The IRS actually has several pages on their site dedicated to scammers — it’s become that common. I thought I’d share a few with you in the event you ever receive a communication like I did.
Let’s begin with this page that says phone scams continue to be a serious threat. The key quote from their post:
“We continue to say if you are surprised to be hearing from us, then you’re not hearing from us.”
Next is a post titled “How to know it’s really the IRS calling or knocking on your door.” Some highlights:
Many taxpayers have encountered individuals impersonating IRS officials – in person, over the telephone and via email. Don’t get scammed. We want you to understand how and when the IRS contacts taxpayers and help you determine whether a contact you may have received is truly from an IRS employee.

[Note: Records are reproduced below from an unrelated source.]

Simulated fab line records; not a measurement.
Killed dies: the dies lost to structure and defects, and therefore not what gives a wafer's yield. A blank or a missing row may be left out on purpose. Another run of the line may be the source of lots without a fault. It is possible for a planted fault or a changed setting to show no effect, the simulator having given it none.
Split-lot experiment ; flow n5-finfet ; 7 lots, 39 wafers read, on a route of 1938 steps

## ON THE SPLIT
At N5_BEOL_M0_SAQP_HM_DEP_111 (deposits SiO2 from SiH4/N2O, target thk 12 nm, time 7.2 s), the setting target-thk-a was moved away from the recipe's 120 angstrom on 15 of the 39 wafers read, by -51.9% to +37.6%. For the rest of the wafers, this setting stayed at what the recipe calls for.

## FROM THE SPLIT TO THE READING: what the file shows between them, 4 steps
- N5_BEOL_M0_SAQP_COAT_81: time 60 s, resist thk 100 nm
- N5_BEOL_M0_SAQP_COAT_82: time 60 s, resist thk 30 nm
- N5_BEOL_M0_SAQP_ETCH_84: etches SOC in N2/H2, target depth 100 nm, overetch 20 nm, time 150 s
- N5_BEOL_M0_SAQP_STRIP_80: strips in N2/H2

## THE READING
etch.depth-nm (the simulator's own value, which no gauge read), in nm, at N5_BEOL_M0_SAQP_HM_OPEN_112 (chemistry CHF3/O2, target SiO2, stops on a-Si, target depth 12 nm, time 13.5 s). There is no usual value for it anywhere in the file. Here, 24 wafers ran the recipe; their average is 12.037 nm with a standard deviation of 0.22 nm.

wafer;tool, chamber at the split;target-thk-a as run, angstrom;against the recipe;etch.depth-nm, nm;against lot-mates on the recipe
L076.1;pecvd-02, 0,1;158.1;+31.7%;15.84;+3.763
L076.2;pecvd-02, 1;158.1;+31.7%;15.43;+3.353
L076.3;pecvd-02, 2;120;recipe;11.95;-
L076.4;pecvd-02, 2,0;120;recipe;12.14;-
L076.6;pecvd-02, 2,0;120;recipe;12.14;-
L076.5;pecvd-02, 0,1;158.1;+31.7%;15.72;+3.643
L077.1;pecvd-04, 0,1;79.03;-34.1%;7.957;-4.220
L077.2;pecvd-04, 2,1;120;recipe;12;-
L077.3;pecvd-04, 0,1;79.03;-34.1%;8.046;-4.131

The IRS initiates most contacts through regular mail delivered by the United States Postal Service.
However, there are special circumstances in which the IRS will call or come to a home or business, such as when a taxpayer has an overdue tax bill, to secure a delinquent tax return or a delinquent employment tax payment, or to tour a business as part of an audit or during criminal investigations.
Even then, taxpayers will generally first receive several letters (called “notices”) from the IRS in the mail.
If an IRS representative visits you, he or she will always provide two forms of official credentials called a pocket commission and a HSPD-12 card. HSPD-12 is a government-wide standard for secure and reliable forms of identification for Federal employees and contractors. You have the right to see these credentials.
The IRS doesn’t initiate contact with taxpayers by email, text messages or social media channels to request personal or financial information. In addition, IRS does not threaten taxpayers with lawsuits, imprisonment or other enforcement action. Recognizing these telltale signs of a phishing or tax scam could save you from becoming a victim.
In short, if something sounds fishy, it probably is. Contact the IRS directly (not using any number you were given, but go to the IRS website to get a contact method you know will get you to the real IRS) to check on anything that sounds even slightly off.
I Reported Him
I found an email address on the IRS site and sent them a note reporting this guy. If he’s calling me, he’s calling other people, and some will think it’s a valid call.
Who knows what he’ll ask them for, but it’s probably a decent amount of money.
The IRS sent me back an auto-responder thanking me and assuring me they will look into it.
So be warned. There are bad people out there.
Anyone else had anything like this happen to them?